But I have to make a choice now, and I don't exactly have a lot to base that choice on. And I have no idea what it's like at other universities. I mean, I'm convinced that at other schools, the students who are going to be applying to the same programs I am have spent the last four years of their undergraduate degree figuring out exactly what they want to study and getting all the requirements filled, and not doing what I did, which was sort of browse around for a year and a half before finally stumbling on a subject that I really passionately enjoyed. And then another one. And then I realized that within those two subjects were actually approximately a million more, and I have to choose one, and I'm not prepared for any of them. I don't have the training, I don't have the background; I can't figure out to what extent it is or is not my fault. I didn't take Latin, or Greek, or French, or German, or Italian, or any of the languages that someone who wants to go for a grad degree in the history, Medieval Studies, or Classical Studies fields is supposed to have taken. I haven't taken more than a couple of classes, tops, in specific subjects that I may or may not want to study. And part of that is because my university doesn't offer more than one of those classes. Part of that is because there's only one ancient history professor in the history department, and he has a sideline in medieval Scandinavia, and only one professor whose thing is medieval England (and really, her specialty is, I believe, early modern England), and maybe the odd professor here or there who really like odd little niche subjects that aren't his/her specialty but that they still like to teach a class in once in a while. (My Age of the Vikings professor is Roman numismatist, so there you go. He also really likes military history, but his thing is coins.) We have a Russian historian, who managed to scare me off, and I think another medieval historian and an early modern historian, and that's it. What if my yet-unknown love is the Holy Roman Empire? I may never know. I can't help but be convinced that other students at other universities have had three or four years of background in the subject they want to study, and have I don't. I can't. There's no way for me to get that, even if I stay at Tulane for Spring 2012. (And that's not going to matter, as I have to do grad school apps in Fall 2011.)

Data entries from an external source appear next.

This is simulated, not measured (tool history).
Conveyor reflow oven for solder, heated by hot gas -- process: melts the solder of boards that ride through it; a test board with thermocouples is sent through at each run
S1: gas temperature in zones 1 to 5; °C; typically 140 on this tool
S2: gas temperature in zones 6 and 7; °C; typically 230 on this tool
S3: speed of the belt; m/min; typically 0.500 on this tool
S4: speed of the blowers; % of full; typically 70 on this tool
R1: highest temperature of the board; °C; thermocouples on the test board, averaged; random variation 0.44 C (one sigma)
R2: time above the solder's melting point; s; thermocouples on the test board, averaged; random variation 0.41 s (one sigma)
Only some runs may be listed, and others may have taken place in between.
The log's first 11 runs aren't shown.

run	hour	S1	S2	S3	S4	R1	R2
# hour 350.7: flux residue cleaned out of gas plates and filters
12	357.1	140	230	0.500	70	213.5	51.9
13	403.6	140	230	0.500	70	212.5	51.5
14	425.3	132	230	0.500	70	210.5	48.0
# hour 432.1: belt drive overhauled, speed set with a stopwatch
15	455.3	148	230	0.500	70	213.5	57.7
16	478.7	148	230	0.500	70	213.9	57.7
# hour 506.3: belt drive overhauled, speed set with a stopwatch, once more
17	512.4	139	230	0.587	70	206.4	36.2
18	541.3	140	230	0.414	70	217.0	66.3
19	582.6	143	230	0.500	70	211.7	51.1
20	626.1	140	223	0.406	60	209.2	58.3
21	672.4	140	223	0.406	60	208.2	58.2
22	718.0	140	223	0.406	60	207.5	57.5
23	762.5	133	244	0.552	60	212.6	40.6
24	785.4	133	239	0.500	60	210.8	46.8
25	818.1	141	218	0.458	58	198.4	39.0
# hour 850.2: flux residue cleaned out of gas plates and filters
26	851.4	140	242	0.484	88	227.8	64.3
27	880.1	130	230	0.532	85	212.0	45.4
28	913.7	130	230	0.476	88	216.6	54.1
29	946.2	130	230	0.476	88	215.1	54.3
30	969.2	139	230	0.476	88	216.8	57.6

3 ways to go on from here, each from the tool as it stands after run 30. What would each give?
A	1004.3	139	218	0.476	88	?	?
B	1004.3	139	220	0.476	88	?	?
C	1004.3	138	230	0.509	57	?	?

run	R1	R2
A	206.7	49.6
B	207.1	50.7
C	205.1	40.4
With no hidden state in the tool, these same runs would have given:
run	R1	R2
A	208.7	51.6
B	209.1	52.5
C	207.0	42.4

And, you know, the stuff I'm studying? I love it. I love all of it, so much; it's not exactly a recent fad, the Middle Ages, the classical world, the Vikings, this is all stuff I'ved loved since I was just a kid. How am I supposed to make a choice, favor one over the other? I mean, it probably doesn't help that I'm not entirely certain what one does at grad school; the impression I've gotten from DW/LJ people there is that one goes to learn all the things about one very small subject, and learns how to teach university classes. Except that can't be true, because profesors teach several subjects. (At least at my private lliberal arts university; my seminar prof just came back from lecturing at the UW and is really glad he teaches here, because at big public universities, your topics of teaching are apparently much more limited. He got very wistful; he's been teaching at Tulane for thirty-three years, his entire career as a professor. Can you imagine that? Your entire career, at one university.)
I just -- I don't know. I don't feel prepared, to make a decision, to actually enter grad school in whatever field I do decide on. I can't help but think that other students, my peers at other universities, have all the preparation they might ever need or want. (And in theory, I know this can't be true, but LOGIC HAS NO PLACE HERE OKAY?) And in some ways I'm definitely not prepared (read: languages), which doesn't help. I just. Gods. I don't know.
(no subject)
Date: 2010-11-17 06:17 am (UTC)oh yes: YOU DON'T HAVE TO CHOOSE WHAT YOU WANT TO READ ABOUT FOR THE REST OF YOUR LIFE RIGHT NOW. (read here also includes various research things because for me that generally involves reading. i've never had a chance to go dig for things in egypt for example.)
i promise that most people don't know what they want to do for the rest of their lives either. that's always that kid who decided to be a doctor at three, you know? you can always learn languages or have a good selection of dictionaries. you don't have to be daniel jackson.
(no subject)
Date: 2010-11-17 12:03 pm (UTC)Also, an undergraduate liberal arts education is supposed to be about breadth. That's why they have you take general-education courses and electives outside your major. I think the value of a broad education has gotten lost on a lot of people these days because of, e.g., the rise of undergraduate schools of business — many students seem to be excessively career-oriented and obsessed with taking only exactly what they think they need to obtain what they think is their dream job. (Not that I think you're doing this, but the attitude is so pervasive that it bleeds over and creates unhealthy expectations even for people who know better.) I don't have to tell you how interconnected all these periods of history and parts of the world are — you already know that. No matter which one you eventually decide to focus on, having a broad background to draw on will be immensely valuable. There's plenty of time to specialize later.
(no subject)
Date: 2010-11-17 01:07 pm (UTC)I went to a math-and-science boarding school for high school. I went to college and majored in drugs and women. When it was time to choose my major, I picked the thing I was closest to finishing and just did it -- philosophy with a minor in history. I then worked in a mail room, went to Central America with my girlfriend of nine months, temped for a year, and went to technical college for six months. Now I'm an air traffic controller and a writer.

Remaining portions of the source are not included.